Pi becomes inaccurate with increasing the number of samples

Question

When I change the value on line 28(which I pointed out with an arrow) from 0.00001 to 0.000001 the value of Pi becomes inaccurate. It's counterintuitive to me as to how increasing precision will make the value wrong? The program is simply supposed to calculate pi using the integral of 4 / (1 + x*x) over 0 to 1.

#include <iostream>

void fourOverX2(float& value, 
        const float lowerLimit, 
        const float upperLimit,
        const float dx)
{
    std::cout << "Values Sent: \n" 
    << lowerLimit << "\n" << upperLimit 
    << "\n" << dx << std::endl;

    value = 0;

    float x = lowerLimit, numerator = 4 * dx;

    while(x < upperLimit)
    {
        value += numerator / (1 + x * x);
        x += dx;
    }
}


int main()
{
    float value;

    fourOverX2(value, 0, 1, 0.000001); // <---- doubt here

    std::cout << "PI: " << value << std::endl;

    return 0;
}

Answer 1

Using N steps of size dx in left Riemann sums gives a method error of size dx and a accumulated floating point error of (relative) size N*mu. These balance at the minimum error which gives dx ~ sqrt(mu).

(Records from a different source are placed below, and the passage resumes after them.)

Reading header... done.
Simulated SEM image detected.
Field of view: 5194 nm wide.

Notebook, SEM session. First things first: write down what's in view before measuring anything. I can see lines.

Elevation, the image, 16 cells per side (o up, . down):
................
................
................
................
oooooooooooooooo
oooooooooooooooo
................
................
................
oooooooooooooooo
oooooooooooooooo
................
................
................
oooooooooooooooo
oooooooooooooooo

For 32bit floating point mu=2^-23, so the minimum error should occur for dx about 5*10^-4. Your two probes are well in the region of accumulated floating point.

Using 64bit floating point will shift the optimal step size to 10^-8. I'd recommend using a better integration scheme. With trivial modifications you can get the midpoint and trapezoidal methods. Still accessible should be the 4th order Simpson quadrature method. With higher order methods you get better accuracy and also the optimal error at larger step sizes.